Among desirable immigration destinations, which include Western democracies such as Canada, Australia, the United Kingdom, and New Zealand, the United States until recently was the “Holy Grail” of immigration jurisdictions. With its democracy, robust economy, top educational system, high quality of life, and abundant employment opportunities, people from all over the world flocked to the United States in pursuit of the “American Dream.”

However, in this increasingly globalized world, many immigrants to the United States originally from Hong Kong who have become naturalized U.S. citizens have returned to pursue careers in Hong Kong. Moreover, an increasing number of U.S. citizens, whether naturalized or American-born, have been assigned to work by multinationals in Hong Kong or established businesses in Hong Kong.

With its proximity to China and its low-tax regime, Hong Kong is a strategic gateway to business opportunities in mainland China. In addition to its well-established infrastructure, Hong Kong has a free economy with a simple and low tax regime. It has no capital gains tax, no tax on dividends and interest income from bank deposits, and no sales tax. It abolished the estate tax effective February 11, 2006. Assessable profits of corporations are assessed at 16.5%, while the standard salaries tax, at 15%, is among the lowest in the world.

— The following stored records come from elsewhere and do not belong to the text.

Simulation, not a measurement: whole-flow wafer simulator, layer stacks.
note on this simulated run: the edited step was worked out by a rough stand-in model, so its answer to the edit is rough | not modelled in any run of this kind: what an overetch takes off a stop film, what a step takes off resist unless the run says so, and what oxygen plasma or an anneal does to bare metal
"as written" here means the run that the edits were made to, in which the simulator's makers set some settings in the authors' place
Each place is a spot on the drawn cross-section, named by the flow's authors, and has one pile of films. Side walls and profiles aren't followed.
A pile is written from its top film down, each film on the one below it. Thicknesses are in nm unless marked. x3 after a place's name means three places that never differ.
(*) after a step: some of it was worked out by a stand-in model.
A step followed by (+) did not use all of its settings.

These factors have made Hong Kong a top location for commerce, investment, and trade. Moreover, Hong Kong’s common law jurisdiction offers a transparent and accessible judicial system that extends to its flexible immigration policies. These characteristics have consistently attracted multinationals to set up Asia Pacific regional headquarters in Hong Kong, and foreign expatriates around the world have been drawn to work in Hong Kong and to take part in growing economic opportunities in Asia, including global talent in the areas of finance, banking, marketing, and management.

For the past decade, many U.S. professionals in the banking and financial industry, as well as U.S. entrepreneurs and investors who have settled in Hong Kong permanently, have either expatriated or are taking a hard look at the costs and benefits of keeping their U.S. citizenship.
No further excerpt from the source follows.